After the Safari privacy boo boo, which Google claims was just another innocent mistake, Google, like Brittney Spears, has gone and did it again ..... done the same thing to Microsoft's IE! Did Google really make another mistake, or is Google guilty of deliberately being 'evil'? http://arstechnica.com/tech-policy/...cepting-tracking-cookies-microsoft-claims.ars
I am lost with this story. In one camp, people say Google should be hung at the stake, but in the other, Google states that Microsoft is adhering to archaic standards (this wouldn't surprise me... we're talking about IE here). If Google did in fact do things that override user cookies however, they deserve to be held responsible.
I'm waiting to see if Firefox also has similar problems with Google code; after all I don't think the code wrote itself, and if Google is guilty than I'm also sure that they must have violated Firefox as well, and maybe Opera as well? Then again, Safari and webkit are the biggest browsing platform on the mobile scene and Safari itself generates 2/3 of all search inquiries according to Google:
Considering the 2 major phone platforms on the market right now have webkit browsers stock. No one even had to survey that, it could have been guessed by anyone and been guaranteed correct. It just goes without saying.
Well, my issue with that statement is different. None is a browsing platform. One is a browser, the other an engine. And the browser uses that engine anyways. What he probably wanted to say was that Safari was the biggest browser on mobile devices. Which probably is true. And that WebKit was the largest browser engine on mobile devices, which is definitely true. A browsing platform is a PC, or a Macintosh, or iPad or a Android device, etc.
*snicker* Ah marfig, there you go inserting facts into conversations again. Do definitions really matter? On topic, I, too, am curious to see whether or not Firefox was also subjected to this. For Google to say that it's an archaic standard is one thing - and the company actually points to where MS itself breaks the standard - but it IS still currently a standard and therefore a company that holds the motto "don't be evil" should look at that as still needing to be respected even if others aren't. After all, when you're the good guy, you simply don't have the same options as the bad guy.

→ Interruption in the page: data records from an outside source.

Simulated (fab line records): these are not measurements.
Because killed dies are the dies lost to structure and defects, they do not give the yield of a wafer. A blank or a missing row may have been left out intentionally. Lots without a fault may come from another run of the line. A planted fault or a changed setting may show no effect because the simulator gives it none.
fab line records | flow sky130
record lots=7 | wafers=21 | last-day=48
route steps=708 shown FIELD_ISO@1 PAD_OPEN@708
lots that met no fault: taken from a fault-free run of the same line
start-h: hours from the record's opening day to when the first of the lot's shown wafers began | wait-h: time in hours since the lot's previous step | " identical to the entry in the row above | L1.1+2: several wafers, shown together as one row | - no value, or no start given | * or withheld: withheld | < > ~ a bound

Corporations are set up to reward evil for good. "Don't be evil" sounds like they're setting the bar pretty low, but really it's impossible not to be evil and still make a buck.
There so many things that went wrong with that Google motto that it isn't surprising they don't explore it anymore.
Wah wah wah, if it was such a problem why is it the RECOMMENDED work-around? All I hear is cring because Google supposedly screwed up with Safari and now they wanna try and say oh they did it with IE too guys!!! How do we know that by default it isn't set up like that due to a lazy coder and IE? Since it is the recommended work around whats to say the guy who did it didn't just say "well it wont mess with any other browser, why do extra work?' Also, if it was the massive problem it has been made out to be then why would so many other sites INCLUDING Microsoft do the SAME thing? Oh and BTW, some idiots were asking "I wonder how Chrome handles those P3P Policies" (over on the original site that is) Answer THEY DONT! Nor does Opera Safari OR Firefox only IE has them because only IE is compliant with backwards a** 2002 standards that are not really a standard. Also found a possible reason for all this bad publicity lately for Google, it actually makes sense since they were one of the largest Anti-SOPA supporters:
You know, I'm tempted to side with Microsoft. Wait, better, I say Go Microsoft! Signed, Marfig. Pro anything that messes with +1.